The Australian Curriculum 2010
The development of the Australian Curriculum is guided by the Melbourne Declaration on Educational Goals for Young Australians, adopted by the council of state and territory ministers in December 2008. The Melbourne Declaration emphasises the importance of knowledge, understanding and skills of learning areas, general capabilities and cross-curriculum priorities as the basis for a curriculum designed to support 21st century learning.
The Australian Curriculum describes a learning entitlement for each Australian student that provides a foundation for successful, lifelong learning and participation in the Australian community. It acknowledges that the needs and interests of students will vary, and that schools and teachers will plan from the curriculum in ways that respond to those needs and interests. The Australian Curriculum acknowledges the changing ways in which young people will learn and the challenges that will continue to shape their learning in the future.

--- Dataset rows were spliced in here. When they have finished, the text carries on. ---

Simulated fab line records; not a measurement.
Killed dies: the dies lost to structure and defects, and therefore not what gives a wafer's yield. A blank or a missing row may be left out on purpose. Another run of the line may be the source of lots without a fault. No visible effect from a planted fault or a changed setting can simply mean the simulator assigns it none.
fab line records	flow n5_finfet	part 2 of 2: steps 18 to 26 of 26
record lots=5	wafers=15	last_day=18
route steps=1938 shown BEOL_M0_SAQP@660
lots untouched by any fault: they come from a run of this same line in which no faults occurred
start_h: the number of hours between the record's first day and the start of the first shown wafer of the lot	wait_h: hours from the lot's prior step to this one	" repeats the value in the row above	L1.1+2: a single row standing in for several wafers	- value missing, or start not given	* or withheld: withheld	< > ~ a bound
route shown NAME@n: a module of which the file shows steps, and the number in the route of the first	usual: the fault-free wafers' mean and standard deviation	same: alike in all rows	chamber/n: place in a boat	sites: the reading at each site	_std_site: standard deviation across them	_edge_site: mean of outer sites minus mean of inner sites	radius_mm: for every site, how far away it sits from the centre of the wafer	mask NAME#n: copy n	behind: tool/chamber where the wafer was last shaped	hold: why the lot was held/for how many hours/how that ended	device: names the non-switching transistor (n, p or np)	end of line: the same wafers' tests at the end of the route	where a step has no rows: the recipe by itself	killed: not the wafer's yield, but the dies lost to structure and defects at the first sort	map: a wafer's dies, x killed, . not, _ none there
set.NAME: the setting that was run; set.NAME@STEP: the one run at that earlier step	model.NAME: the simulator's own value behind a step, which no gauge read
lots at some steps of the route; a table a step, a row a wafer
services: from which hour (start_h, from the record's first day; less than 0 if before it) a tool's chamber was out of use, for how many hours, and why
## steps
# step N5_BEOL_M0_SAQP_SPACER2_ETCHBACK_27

The Australian Curriculum will eventually be developed for all learning areas and subjects set out in the Melbourne Declaration: initially for English, mathematics, science and history; followed by geography, languages, the arts, economics, business, civics and citizenship, health and physical education, and information and communication technology and design and technology.
The Australian Curriculum sets out what all young people should be taught through the specification of curriculum content and the learning expected at points in their schooling through the specification of achievement standards.
Each learning area or subject includes:
- a statement of rationale and a set of aims
- an overview of how the learning area is organised
- year level descriptions
- content descriptions (knowledge, understanding and skills) specifying what teachers are expected to teach
- content elaborations to provide additional clarity by way of illustrative examples only
- achievement standards that describe the quality of learning (the depth of understanding, extent of knowledge and sophistication of skill) expected of students at points in their schooling
- annotated student work samples that illustrate the achievement standard at each year level. As the Australian Curriculum is implemented, the available work samples will be enhanced in both volume and range of forms.
- a glossary to support consistent understanding of terms used
Increasingly, in a world where knowledge itself is constantly growing and evolving, students need to develop a set of skills, behaviours and dispositions, or general capabilities that apply across discipline content and equip them to be lifelong learners able to operate with confidence in a complex, information-rich, globalised world.
The Australian Curriculum includes a focus on seven general capabilities (literacy, numeracy, information and communication technology competence, critical and creative thinking, ethical behaviour, personal and social competence and in tercultural understanding) and three cross-curriculum priorities (Aboriginal and Torres Strait Islander histories and cultures, Asia and Australia's engagement with Asia and Sustainability). Continua of learning have been developed for each, to describe the relevant knowledge, understanding and skills at particular points of schooling. These have been embedded where relevant and appropriate in each learning area and can be viewed explicitly in the curriculum online.
The Australian Curriculum is published online. This provides maximum flexibility in how the curriculum can be accessed and organised. For example, the curriculum may be viewed by learning area, by multiple year levels, or by year level across learning areas, and may be downloaded and printed in those views.
The curriculum can be accessed from here...
This is the page with the history curriculum..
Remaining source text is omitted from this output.